I just want to send a reminder out there to those who get stuck in the nostalgia/guilt/shame spiral. Or we get caught between wanting things to be a certain way and believing there is some sort of penance for what we did that unlocks the path forward. Those feelings will never allow us to move forward because there will always be something more we feel we can do. The truth is shame and guilt close us down, grace opens us up. Our journeys aren’t perfect, they aren’t meant to be, but they are mean to be perfect for us so we can share the story with others and help them along their way. We learn the lessons to share with others. When we carry shame, the story gets skewed. We either hide it completely and repress it or we try to make it the best version of events instead of taking in the actual lesson of what happened. We make it about how we look instead of what we learned.
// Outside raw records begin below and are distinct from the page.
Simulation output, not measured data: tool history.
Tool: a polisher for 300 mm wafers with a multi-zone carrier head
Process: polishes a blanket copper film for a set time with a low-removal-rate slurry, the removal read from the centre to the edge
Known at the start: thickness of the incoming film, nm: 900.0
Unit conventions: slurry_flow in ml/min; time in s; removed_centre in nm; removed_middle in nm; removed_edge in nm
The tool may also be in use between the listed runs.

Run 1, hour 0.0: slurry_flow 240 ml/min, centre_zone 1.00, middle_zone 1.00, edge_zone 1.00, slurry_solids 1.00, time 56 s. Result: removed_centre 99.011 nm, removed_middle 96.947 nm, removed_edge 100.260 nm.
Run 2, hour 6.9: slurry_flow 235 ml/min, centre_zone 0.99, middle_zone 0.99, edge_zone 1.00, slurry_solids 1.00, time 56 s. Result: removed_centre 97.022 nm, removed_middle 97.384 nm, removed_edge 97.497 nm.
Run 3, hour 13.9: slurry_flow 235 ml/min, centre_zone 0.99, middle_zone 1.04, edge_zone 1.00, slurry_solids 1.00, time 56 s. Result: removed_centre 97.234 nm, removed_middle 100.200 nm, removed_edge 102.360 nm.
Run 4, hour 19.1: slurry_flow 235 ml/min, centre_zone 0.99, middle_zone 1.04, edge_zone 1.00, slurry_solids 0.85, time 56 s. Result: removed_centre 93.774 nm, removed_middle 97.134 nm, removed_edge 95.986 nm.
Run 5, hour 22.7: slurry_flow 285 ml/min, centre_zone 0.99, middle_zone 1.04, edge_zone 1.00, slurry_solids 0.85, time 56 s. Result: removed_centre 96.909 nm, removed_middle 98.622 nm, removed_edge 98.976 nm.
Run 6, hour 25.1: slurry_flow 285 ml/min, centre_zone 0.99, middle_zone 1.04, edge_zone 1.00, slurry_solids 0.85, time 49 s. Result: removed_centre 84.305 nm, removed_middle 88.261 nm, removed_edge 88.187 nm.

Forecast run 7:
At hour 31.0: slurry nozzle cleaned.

When we have grace for who we are and for what happened we can learn the lesson. We don’t assign a label of good or bad to what happened, we acknowledge it, integrate it, and move forward. If we are more preoccupied with how we look than on learning what we are meant to, we will be stuck in the loop of searching for people’s approval. We will never move forward because we are waiting for someone’s permission in the form that we are good enough before doing what we want to do. it’s a waste of time to wait for someone else to tell us we are good enough because there will always be someone who has an opinion that tends toward the negative. So, learn to accept with grace, learn to view things with grace, learn to embrace our humanity with grace and understand that all of the things we experience are part of our journey and meant to help us along the way. They are guideposts to how we want to feel and how to make that feeling happen. Take it for what it is and don’t assign an emotion to it.
Grace is also the ability to allow things to be how they are. Accepting how they are and not wishing for them to be what they are not. It’s also allowing ourselves to admit who we are and what we want—what feels good to us. Trying to be what we are not rarely works for long and sometimes we experience guilt or shame for not being perfect at what we think we should be. Instead of feeling guilt, learn to ask if this is aligned with who we truly are. Ask if the guilt is purposeful and guiding us to correct a behavior or if it is purposeful in showing us who we truly are. Allow the truth to sink in and don’t be ashamed of it. We are meant to share our gifts, not be a replica of each other. Don’t worry about how it was or about finding a way to do it better—ask for a way to be a better version of who we are. That is true grace. We are meant to be who we are. Embrace it.